Okay, strictly speaking it's not quite true that "life will be just fine". The Darwin Awards stories quickly put an end to that fantasy. Still, beyond a certain point, worry becomes counterproductive, and it's okay for me to trust my future self to do the best he can with the best I can give him.
This perspective might've helped me over the past year. Then again, while I already knew it on some level, believing it was always difficult. So maybe what I should do is add more data to the pool, for my future self and for those who come after me. Here are some of my regrets (is that the right word?), and the ensuing state of mind as well as I can reconstruct it from the outside...
- In second semester of sophomore year, I took a class and didn't make enough time to work and understand the problem sets. When the second midterm smacked me with the realization of just how lost I was becoming, I weighed my chances of recovery and decided to withdraw from the class. That really hurt my confidence in my suitability as a math major.
- That summer, I took on a research project but felt drawn in far too many different directions by the rest of life. Gradually I wore out, and my research project fizzled. My confidence crisis deepened, now with a side of "wtf am I going to do for recommendation letters?"
- I entered college carrying a romantic relationship. By November of junior year, it had fizzled, due in large part (I think) to me not being open enough and not making enough time for it. While I think my ex has more right to complain (having put up with that for as much time), the year or so surrounding its dissolution left me, uh... rather troubled anyway. (Also, go ahead and insert an undercurrent of worrying about this into my aforementioned academic unease and the Delve story.)
- Speaking of Delve, can you guess what destroyed my confidence in my management and leadership abilities?

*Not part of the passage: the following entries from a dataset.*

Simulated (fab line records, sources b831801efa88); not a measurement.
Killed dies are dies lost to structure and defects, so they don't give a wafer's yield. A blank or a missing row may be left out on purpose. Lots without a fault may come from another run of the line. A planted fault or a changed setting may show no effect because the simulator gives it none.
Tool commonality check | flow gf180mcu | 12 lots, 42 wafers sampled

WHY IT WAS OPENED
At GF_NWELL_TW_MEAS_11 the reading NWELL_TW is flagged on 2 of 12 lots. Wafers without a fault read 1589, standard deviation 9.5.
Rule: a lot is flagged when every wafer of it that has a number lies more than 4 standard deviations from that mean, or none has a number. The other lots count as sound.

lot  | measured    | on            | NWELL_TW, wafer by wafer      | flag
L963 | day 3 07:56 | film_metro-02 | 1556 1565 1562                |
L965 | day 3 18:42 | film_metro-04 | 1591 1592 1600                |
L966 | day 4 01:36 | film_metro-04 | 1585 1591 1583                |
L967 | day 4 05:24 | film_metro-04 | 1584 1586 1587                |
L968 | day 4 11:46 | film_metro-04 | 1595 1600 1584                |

This is how I found myself, halfway through junior year, feeling like I'd just lived through a year of mistakes and wondering if the pattern was ever going to stop. Fears lurked in my head about being unfit for grad school, unfit for the Real World, unfit to be a boyfriend or even a friend, ad nauseum.
It can't have been too bad-day-to-day I was still functional and capable of enjoying life as usual. On the level of little details I could identify specific issues I intended to address. So no, I wasn't crippled, but whenever the clouds of despair gathered... boy, did that feeling suck.
Now, looking back, this doesn't look like much to blink at; but looking back also shows me the time that followed, in which life was just fine anyway. I guess that's "time heals all wounds" gradually healing my self-confidence. I count myself lucky to have helped with some of the process so far:
- Second semester of junior year, I revisited the subject I dropped by taking a closely related class and keeping up to the end. Yes, analysis is hard and I seem to be bad at it, but at least now I have evidence that this isn't an insurmountable difficulty.
- This summer, the same professor who mentored me last summer was gracious enough to accept me back on the same project (which has since approximately concluded with us actually finding what we were looking for).
This more or less brings us to the present, whose version of me is thankfully feeling rather better now-at least, well enough to write this entry. (Writing this turned out to be challenging for a number of reasons. Among the important but not-so-obvious ones was that, since I still don't think I've learned all I can from this experience, I kept getting sidetracked into introspection in the middle of writing!)